Israel’s ambassador to the US has accused the founders of Ben & Jerry’s of “helping the anti-Semites” after they defended the company’s decision to not sell its ice cream in the occupied Palestinian territory.
Gilad Erdan, the envoy to the US and the UN, said the “ignorance and hypocrisy” towards Israel they had demonstrated during a television interview, broadcast on October 10 on HBO, was “an outrage”.
Ben Cohen and Jerry Greenfield, who sold the company to Unilever plc in 2000, said they are not against “Israel’s right to exist”, they just “didn’t want our ice cream sold in the occupied territory”.
“Part of the definition of anti-Semitism is precisely to demand from Israel what is not demanded of any other entity in the world,” Mr Erdan said on Monday.
“Ben and Jerry have no problem with their ice cream being sold to supporters of terrorism, and yet they are boycotting Israel.”
Mr Cohen and Mr Greenfield, who no longer have an operational role at Ben & Jerry’s, have noted that they are themselves Jewish. In the Axios on HBO interview, Mr Cohen said the idea that they are anti-Semitic was “absurd”.
Ben & Jerry’s said the co-founders had no comment on Mr Erdan’s statement.

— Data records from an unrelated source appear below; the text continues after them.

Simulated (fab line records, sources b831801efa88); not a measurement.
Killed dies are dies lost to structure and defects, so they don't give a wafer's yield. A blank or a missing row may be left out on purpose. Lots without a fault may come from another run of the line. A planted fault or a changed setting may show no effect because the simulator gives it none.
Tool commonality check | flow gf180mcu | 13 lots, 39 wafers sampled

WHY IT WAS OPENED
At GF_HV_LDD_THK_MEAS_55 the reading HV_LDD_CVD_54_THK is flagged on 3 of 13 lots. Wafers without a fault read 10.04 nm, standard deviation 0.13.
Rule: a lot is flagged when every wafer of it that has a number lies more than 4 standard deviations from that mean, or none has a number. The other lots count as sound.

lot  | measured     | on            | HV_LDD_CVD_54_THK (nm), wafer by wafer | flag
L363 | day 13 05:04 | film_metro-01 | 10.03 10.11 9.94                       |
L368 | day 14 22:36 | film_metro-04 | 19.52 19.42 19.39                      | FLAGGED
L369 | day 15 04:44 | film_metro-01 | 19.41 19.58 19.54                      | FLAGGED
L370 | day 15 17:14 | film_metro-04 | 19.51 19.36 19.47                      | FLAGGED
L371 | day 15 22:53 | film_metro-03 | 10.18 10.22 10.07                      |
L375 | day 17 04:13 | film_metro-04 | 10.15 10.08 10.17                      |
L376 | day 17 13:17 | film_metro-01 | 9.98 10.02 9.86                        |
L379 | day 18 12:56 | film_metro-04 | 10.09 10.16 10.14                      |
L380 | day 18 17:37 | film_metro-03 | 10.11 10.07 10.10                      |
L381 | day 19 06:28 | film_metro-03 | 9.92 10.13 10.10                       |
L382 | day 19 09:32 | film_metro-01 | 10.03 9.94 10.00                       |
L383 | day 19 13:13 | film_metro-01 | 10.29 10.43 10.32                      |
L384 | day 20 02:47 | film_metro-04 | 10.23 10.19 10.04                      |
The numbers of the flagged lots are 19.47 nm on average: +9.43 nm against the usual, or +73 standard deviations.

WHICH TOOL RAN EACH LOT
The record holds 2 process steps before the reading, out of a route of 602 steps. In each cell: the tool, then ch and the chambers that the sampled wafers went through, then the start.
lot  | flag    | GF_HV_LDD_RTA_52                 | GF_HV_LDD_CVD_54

The Vermont-based company announced in July that it would stop selling its products in Jewish West Bank settlements and areas of east Jerusalem by the end of 2022.
In response, Israeli Prime Minister Naftali Bennett told Unilever the “blatantly anti-Israel” decision would have “serious repercussions, legal and otherwise”.
“I will continue to act so that as many countries as possible will include Ben & Jerry’s and Unilever on their blacklist, until this despicable boycott is ended,” Mr Erdan said.
Since July, US states including New Jersey, Texas and Florida have taken steps to divest from the company.
Unilever stock is down about 13 per cent this year.